Costly power sold cheap

Lack of demand forces Calif. to sell energy at a loss THE ASSOCIATED PRESS

SAN FRANCISCO - Cool July weather throughout the West has created an abundance of electricity in California, prompting the state to sell power for much less than it paid.

In some cases, traders say, energy bought at an average of $138 per megawatt is being sold for as little as $1 per megawatt.

State officials acknowledged selling excess power over the past week, but disputed the price. They also said the sales are a blip during a long, hot summer and blackouts are still possible if the mercury soars.

However, the sales could encourage criticism that the state bought too much power at too high a price in its haste to fend off blackouts.

"If the price is $138 on average for a month and you have to turn around and sell a chunk of it for a dollar, you're not going to look real good to a number of people," said Gary Ackerman, executive director of the Western Power Trading Forum. "I just don't think many people in California truly understood what their state did when they stepped into this business."
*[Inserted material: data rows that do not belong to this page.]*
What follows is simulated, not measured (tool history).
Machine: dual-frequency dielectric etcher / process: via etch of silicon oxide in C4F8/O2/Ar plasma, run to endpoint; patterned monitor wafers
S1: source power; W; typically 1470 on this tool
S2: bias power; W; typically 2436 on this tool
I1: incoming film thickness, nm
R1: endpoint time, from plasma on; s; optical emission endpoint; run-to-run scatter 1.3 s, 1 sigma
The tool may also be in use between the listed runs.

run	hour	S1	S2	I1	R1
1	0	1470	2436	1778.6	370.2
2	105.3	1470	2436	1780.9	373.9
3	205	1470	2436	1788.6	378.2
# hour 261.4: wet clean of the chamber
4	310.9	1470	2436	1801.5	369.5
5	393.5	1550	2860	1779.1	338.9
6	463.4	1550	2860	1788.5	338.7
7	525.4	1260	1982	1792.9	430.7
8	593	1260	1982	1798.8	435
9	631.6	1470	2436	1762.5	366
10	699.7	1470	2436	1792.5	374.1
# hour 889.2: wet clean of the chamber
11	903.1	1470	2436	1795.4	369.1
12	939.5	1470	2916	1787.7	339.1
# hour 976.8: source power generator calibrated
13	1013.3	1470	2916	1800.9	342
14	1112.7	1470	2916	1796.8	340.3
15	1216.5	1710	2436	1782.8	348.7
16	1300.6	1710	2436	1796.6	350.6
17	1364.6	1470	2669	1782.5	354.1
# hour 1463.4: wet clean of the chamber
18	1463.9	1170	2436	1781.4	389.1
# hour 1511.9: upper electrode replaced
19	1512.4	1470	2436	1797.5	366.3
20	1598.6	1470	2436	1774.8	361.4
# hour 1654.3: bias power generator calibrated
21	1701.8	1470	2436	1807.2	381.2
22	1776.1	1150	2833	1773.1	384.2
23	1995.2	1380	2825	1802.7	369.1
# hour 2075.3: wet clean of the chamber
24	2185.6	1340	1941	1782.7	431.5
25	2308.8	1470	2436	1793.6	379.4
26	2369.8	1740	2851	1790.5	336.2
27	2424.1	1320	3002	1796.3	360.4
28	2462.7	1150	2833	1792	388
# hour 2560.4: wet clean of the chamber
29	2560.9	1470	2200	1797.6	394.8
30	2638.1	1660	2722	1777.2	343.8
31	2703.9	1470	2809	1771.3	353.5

California Energy Markets, a trade weekly, said the state sold power last week at $25 per megawatt - a price that Steve Maviglio, a spokesman for Gov. Gray Davis, said was "much closer to reality" than the purported $1 quoted by Ackerman.

Unlike natural gas, extra electricity cannot be stored for later use. Since Californians haven't been running their air conditioners as often as expected during the past week, the state hasn't needed all 38,000 megawatts it had figured it would need.

The state Department of Water Resources, in charge of buying power for three financially ailing utilities, has spent the past few months arming the state with long-term energy contracts while weaning itself from buying the highest-priced power on the last-minute electricity market.

"This is unusual, but it was anticipated. It is typical in the power-buying operation," said Oscar Hidalgo, a department spokesman.

http://www.azstarnet.com/star/today/10719RPowerWoes.html

-- Martin Thompson (mthom1927@aol.com), July 19, 2001

Answers

Bankrupt Transco, Columbia Gas, and others did the same thing, they bought long term gas contracts at high prices and the gas market dropped and then the long downward spiral.

Also, PG&E bonuses where approved by the Bankrupcy Court to the tune of 17.5 million dollars. The reason given is that loss of any of these nincompoops would cause "potentially serious harm to the estate from attrition of key management employees." If they would give me 17.5 million dollars, I could bankrupt PG&E and do a better job.